40 Useful Pandas Snippets

Data Science

Pandas snippets that come in handy in data analysis work

Pandas is a versatile and powerful library for data science. It’s like a swiss army knife for data science because it provides so many useful functions for different tasks for dealing with data.

To be effective with this tool, you need to know some tricks of the trade. In this article, I detail 40 useful pandas snippets that I use regularly.

For those with an understanding of the Pandas library, the following snippets might be useful.

For those who are unfamiliar with Pandas, the following might help you better understand the library by working through some examples.

The dataset used throughout this article is available on Kaggle.

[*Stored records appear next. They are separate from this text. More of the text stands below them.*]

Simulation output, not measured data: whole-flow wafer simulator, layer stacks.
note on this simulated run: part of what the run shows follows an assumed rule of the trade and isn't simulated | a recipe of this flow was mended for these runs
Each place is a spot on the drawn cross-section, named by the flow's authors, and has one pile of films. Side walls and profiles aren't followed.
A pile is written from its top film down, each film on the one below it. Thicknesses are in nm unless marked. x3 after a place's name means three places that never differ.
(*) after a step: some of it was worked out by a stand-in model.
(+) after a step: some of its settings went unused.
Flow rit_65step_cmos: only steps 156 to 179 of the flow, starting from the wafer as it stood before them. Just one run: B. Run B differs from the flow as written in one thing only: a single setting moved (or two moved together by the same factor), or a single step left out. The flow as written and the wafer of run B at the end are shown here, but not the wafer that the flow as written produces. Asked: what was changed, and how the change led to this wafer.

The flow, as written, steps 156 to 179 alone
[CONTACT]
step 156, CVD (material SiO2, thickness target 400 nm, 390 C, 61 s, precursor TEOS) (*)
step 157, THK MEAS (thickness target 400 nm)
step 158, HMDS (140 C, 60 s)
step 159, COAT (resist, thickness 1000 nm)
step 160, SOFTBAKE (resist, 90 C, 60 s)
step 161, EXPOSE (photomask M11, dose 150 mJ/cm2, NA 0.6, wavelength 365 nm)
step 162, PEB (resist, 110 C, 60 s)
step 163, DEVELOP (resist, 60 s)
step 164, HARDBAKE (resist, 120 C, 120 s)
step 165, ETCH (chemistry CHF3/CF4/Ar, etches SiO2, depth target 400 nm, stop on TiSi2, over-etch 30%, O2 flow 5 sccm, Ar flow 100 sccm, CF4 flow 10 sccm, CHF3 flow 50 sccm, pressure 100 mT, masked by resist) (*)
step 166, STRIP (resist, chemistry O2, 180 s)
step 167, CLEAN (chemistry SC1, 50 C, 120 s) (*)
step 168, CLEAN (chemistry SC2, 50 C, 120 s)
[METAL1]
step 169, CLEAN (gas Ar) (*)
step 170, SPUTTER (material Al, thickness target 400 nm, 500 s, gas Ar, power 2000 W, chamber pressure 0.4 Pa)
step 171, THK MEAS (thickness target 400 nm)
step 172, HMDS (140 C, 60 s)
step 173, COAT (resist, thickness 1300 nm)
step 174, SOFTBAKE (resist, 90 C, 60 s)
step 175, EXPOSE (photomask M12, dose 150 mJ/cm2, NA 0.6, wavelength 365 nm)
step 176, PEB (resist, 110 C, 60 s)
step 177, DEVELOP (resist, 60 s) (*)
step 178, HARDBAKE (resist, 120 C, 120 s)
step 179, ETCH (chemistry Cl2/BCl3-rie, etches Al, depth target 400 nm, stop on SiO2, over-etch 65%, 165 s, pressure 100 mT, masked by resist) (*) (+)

Code for this article → Deepnote

· Reading data
  ∘ 1. Filter columns
  ∘ 2. Parse dates on read
  ∘ 3. Specify Data Types
  ∘ 4. Set index
  ∘ 5. No. of rows to read
  ∘ 6. Skip rows
  ∘ 7. Specify NA values
  ∘ 8. Setting boolean values
  ∘ 9. Read from multiple files
  ∘ 10. Copy and Paste into Data Frames
  ∘ 11. Read tables from PDF files
· Exploratory Data Analysis (EDA)
  ∘ 12. EDA cheat
· Data Types (dtypes)
  ∘ 13. Filter columns by dtype
  ∘ 14. Infer dtype
  ∘ 15. Downcasting
  ∘ 16. Manual conversion
  ∘ 17. Convert all at once
· Column operations
  ∘ 18. Renaming columns
  ∘ 19. Add suffix and prefix
  ∘ 20. Create new columns (Mutate in dplyr terms)
  ∘ 21. Insert columns at specific positions
  ∘ 22. if-then-else
  ∘ 23. Dropping columns
· String operations
  ∘ 24. Column names
  ∘ 24. Contains
  ∘ 25. findall
· Missing values
  ∘ 26. Checking
  ∘ 27. Dealing with missing values
· Date operations
  ∘ 28. Get X hours/days/weeks from today / ago
  ∘ 29. Filter between two dates
  ∘ 30. Filter by day/month/year
· Styling data frames
  ∘ 31. Number format
  ∘ 32. Let there be colors
· Misc
  ∘ 33. Get the id of max and min in a column
  ∘ 34. Apply function to data frame
  ∘ 35. Randomly shuffle data
  ∘ 36. Percent change
  ∘ 37. Assign rank
  ∘ 38. Check memory usage of data frame
  ∘ 39. Explode list values to multiple rows
  ∘ 40. Convert smaller categories to “Others”

Reading data

read_csv can do much more than just reading in your data.

pd.read_csv("data.csv")

Here’s a taste of it. (More in the docs)

1. Filter columns

Only need a couple of columns from the dataset? Use usecols

pd.read_csv("data.csv", usecols=["date", "price"])

2. Parse dates on read

No need to do pd.to_datetime anymore, parse it on read!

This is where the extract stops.